Archive for the ‘musician’ Category

Paul Davies

Sunday, March 10th, 2013

Composer, music educator, and concert pianist Paul Davies recently completed his first full length opera based on the life of Charlotte of Belgium who was Empress Carlota of Mexico during the period in Mexican history known as the French Intervention.

Davies received a Ph.D in music from the University of California at San Diego. He currently teaches composition, music appreciation, music theory, and a course on the Beatles at Foothill College in Los Altos Hills, California. Davies has also appeared as soloist with the Foothill Wind Ensemble, the Winchester Orchestra, and the South Valley Symphony.

Paul Davies at the piano

Whirligig: You recently completed the writing of an opera, Carlota. What inspired you to write an opera?

Paul: I had been invited to give a talk about my music and present a new composition, an instrumental ensemble piece, at the Ernest Bloch New Music Festival in Newport, Oregon, in July of 1999. I was at one of the festival concerts where another composer premiered a new chamber opera of his when the idea of doing an opera myself flew into my head. I had been thinking of the tragedy of Empress Carlota for quite a few years before this, but never with the idea of doing an opera on the subject.

I suppose another impetus was that I’ve always been fascinated by history and of the possibility of traveling back in time. So doing an opera on Carlota is the closest I’ll ever get to time-travel, so to speak. I realized that my research would involve reading every major book on the subject I could get my hands on and also traveling to Mexico City to visit Chapultepec Castle, where Carlota and the Emperor Maximilian lived during their short reign. I very much looked forward to this.

Whirligig: What path did your research for this project take you on?

Paul: Since I was intent on doing the text myself, I spent a lot of time researching how to do a good libretto, and I also consulted with two dramaturges who gave me much invaluable advice. I analyzed quite a few librettos to gain further insight. Also, I came across very interesting photographs of the time period. I remember being at the library of San Diego State University and finding a photograph of the moment Maximilian and Carlota enter Mexico City in June of 1864.
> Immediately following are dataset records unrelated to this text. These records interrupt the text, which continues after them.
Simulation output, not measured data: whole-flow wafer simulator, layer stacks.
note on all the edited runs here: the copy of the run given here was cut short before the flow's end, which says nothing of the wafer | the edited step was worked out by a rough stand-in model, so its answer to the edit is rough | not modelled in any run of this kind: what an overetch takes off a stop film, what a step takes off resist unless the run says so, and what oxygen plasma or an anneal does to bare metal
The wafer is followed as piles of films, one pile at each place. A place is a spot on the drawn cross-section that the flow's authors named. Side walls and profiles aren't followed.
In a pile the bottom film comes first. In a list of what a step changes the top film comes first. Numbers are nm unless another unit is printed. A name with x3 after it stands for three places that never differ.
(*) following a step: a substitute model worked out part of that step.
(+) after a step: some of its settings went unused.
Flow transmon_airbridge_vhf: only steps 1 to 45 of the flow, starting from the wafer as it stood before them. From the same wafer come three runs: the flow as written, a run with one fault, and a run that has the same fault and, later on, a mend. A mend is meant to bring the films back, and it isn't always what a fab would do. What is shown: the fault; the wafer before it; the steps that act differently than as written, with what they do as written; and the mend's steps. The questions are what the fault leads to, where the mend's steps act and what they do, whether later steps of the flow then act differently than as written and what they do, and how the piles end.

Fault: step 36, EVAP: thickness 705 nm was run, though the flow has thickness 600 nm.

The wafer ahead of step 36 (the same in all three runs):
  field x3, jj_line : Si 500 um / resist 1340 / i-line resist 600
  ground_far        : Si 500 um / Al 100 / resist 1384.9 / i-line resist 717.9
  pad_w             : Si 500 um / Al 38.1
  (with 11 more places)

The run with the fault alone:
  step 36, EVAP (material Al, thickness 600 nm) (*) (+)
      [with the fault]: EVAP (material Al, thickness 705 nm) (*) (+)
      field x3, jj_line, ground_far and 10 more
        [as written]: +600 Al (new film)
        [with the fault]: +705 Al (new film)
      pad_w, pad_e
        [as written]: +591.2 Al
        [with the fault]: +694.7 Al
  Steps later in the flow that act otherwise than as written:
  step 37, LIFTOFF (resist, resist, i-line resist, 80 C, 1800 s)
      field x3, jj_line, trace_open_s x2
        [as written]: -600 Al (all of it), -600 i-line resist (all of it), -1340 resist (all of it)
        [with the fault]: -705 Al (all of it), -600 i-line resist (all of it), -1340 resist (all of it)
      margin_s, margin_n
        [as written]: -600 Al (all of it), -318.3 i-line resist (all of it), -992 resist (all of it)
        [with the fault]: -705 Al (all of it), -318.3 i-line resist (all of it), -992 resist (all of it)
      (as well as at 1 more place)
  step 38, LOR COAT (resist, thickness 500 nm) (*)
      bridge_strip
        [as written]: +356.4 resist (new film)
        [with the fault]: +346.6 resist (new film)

Every time I read about an historical event, there’s always at the back of my mind this very small sense of myth, a sense of maybe what I’m reading about didn’t happen since I wasn’t there to actually see it. It’s not that I don’t believe the event happened, or that the historical figure in question never existed, It’s just that tiny feeling of “unreality” since I didn’t experience it myself. But when I saw this photograph I almost jumped and said to myself, “Wow, this really did happen.” I get the same kind of feeling when I look at a life mask of Beethoven, or some other figure for whom the only visual representations are idealized paintings. If I hadn’t been a composer, I probably would have been an historian.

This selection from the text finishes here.